I have the result of a torch.stft()
.
I want to perform a pitch shift on the audio.
The end result should be an STFT of the pitch-shifted audio.
I don’t want to time stretch, istft()
, resample()
, then stft()
because it seems like that would be slow.
Instead, I wrote some code that is supposed to make a new spectrogram, where the n
th frequency bin is just the n * scaling_factor
th frequency bin of the original spectrogram, interpolated for fractional indices:
def interpolate(frequencies: torch.Tensor, sgram: torch.Tensor):
start = frequencies.int()
frac = (frequencies - start)[:, None]
return sgram[start, :] * (1 - frac) + sgram[start + 1, :] * frac
def pitch_shift_spectrogram(sgram: torch.Tensor, semitones: torch.Tensor):
scaling_factor = 2 ** (-semitones / 12)
frequencies = torch.arange(0, sgram.shape[0], 1, device=sgram.device)

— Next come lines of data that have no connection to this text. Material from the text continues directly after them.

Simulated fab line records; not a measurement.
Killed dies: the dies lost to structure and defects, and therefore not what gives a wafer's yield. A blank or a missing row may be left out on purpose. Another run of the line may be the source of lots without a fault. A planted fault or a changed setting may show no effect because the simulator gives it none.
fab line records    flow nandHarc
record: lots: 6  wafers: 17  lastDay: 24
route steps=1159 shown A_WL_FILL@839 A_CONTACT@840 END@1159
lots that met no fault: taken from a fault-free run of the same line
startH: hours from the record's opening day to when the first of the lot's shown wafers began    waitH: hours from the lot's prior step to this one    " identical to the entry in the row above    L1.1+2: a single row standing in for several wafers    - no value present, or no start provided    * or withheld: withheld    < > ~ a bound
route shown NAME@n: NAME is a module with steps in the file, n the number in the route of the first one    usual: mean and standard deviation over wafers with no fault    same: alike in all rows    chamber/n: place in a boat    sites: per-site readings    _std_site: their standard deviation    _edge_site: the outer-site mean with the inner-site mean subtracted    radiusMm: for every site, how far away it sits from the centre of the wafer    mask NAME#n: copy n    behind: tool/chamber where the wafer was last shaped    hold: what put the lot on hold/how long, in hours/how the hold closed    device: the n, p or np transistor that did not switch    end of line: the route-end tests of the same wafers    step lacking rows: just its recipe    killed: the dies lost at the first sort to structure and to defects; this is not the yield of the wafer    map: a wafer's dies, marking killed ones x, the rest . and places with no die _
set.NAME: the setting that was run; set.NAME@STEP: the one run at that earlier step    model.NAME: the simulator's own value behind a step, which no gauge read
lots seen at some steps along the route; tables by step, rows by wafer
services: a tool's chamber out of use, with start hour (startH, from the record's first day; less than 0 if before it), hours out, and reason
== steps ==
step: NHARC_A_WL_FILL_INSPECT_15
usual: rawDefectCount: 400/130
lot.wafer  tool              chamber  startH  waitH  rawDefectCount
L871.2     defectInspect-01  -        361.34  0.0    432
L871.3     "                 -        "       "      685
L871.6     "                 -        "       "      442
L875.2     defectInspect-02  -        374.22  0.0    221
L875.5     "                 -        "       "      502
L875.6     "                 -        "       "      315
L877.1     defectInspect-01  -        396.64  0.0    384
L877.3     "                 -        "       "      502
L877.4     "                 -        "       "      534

shifted_frequencies = frequencies * scaling_factor
shifted_sgram = interpolate(shifted_frequencies, sgram)
return shifted_sgram
The semitones
parameter is a tensor because the pitch is what the network is going to learn, so it needs a gradient.
This code sort of works?
It does return a new spectrogram, and the audio from that spectrogram kind of sounds like a pitch-shifted version of the audio, but it doesn’t sound right.
First of all, there is phasiness/distortion/artifacts (was I supposed to do something with the phases?).
But also, the pitches in the bass don’t sound right.
What’s the correct code for this? Is this faster than the inverse STFT and resampling method? Will the autograd still backprop through this?